Peregrin Took Teaches Us the Value of Cheerfulness in Dark Times

It is Pippin’s cheerfulness that gives courage to Beregond, the soldier of Gondor. It was the kind of cheerfulness that Tolkien met among the soldiers from the villages of England in the trenches of the First World War. On July 1st of this year we will remember the first day of the Battle of the Somme on which 20,000 British soldiers were killed and about 40,000 wounded. Tolkien was present at the battle and survived. My great uncle, Tommy Young, was also present and did not survive. I shall think of him especially on that day.

Tolkien received what was known, amongst the soldiers, as a blighty wound during the battle. This was a wound not serious enough to cause lasting damage but serious enough to mean that the soldier who received it would be withdrawn from the front line for a lengthy period of recuperation. To receive such a wound was generally regarded as good luck among the soldiers. Tolkien though had to live with the fact that among his closest friends he was the only survivor of the war.

It is with this memory that Tolkien begins to describe the preparations for the great battle of The Lord of the Rings at the Pelennor Fields. It may not have been this battle that was to be the decisive action of the story. That was the journey of Frodo and Sam to Mount Doom and the events in the Sammath Naur. But if Minas Tirith had fallen to the armies of Minas Morgul there would have been nowhere to return to for Frodo and Sam.

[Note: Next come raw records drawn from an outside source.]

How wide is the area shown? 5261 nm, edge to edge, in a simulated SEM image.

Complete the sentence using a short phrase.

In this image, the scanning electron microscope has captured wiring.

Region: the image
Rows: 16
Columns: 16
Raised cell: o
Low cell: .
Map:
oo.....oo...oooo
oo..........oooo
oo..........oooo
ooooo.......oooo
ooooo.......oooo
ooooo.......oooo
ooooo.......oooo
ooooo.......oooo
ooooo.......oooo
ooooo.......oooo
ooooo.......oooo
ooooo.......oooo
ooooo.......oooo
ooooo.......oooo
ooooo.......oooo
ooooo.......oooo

Pippin’s cheerfulness before the overwhelming might of Mordor reminds us of Sam Gamgee’s reflection at the Black Gate when  it appeared that the journey was at an end. Tolkien tells us that Sam “never had any real hope in the affair from the beginning; but being a cheerful hobbit he had not needed hope, as long as despair could be postponed.”

It is this spirit that enables Sam to bring Frodo and the Ring to Mount Doom; that brings Merry and Eowyn to the place in the Battle of the Pelennor Fields where they are able to slay the Lord of the Nazgûl; and which enables Pippin to save the life of Faramir in the face of Denethor’s despair and the passivity of his guard. It is not quite the same thing as the great joy that Pippin sees in Gandalf after the encounter with Denethor. Gandalf’s joy is a heavenly thing that Pippin, as yet, can only catch glimpses of; it is the inbreaking of another world into the world that Pippin knows and one that declares that even in the darkest of times the last word belongs to love and to joy and not to darkness. The cheerfulness of the hobbits is of a different order and belongs to the earth. It is a peasant quality that determines to make the best of whatever life brings, enjoying the good without too much expectation that it will last for long and bearing up under times of difficulty. It takes a quiet pride in maintaining the right kind of face. This is not a kind of dissembling, a deliberate attempt to deceive, unless it is to deceive an enemy, but it is a kind of virtue, most closely akin to fortitude. Perhaps the last time it was seen in British life to a great degree was during the heavy bombing of British cities during the Second World War by the German Luftwaffe, an action that was intended to demoralise the civilian population but which failed to do so. Perhaps it should be noted here that the bombing of German cities proved to be just as ineffective in this regard.

Pippin’s cheerfulness will be needed much in the days that lie ahead for the “darkness has begun”. But it will be no mere whistling in the wind. It will be a source of strength that will enable him to do brave deeds and will prevent the doing of great harm. We will do well to honour this quality and to develop it ourselves.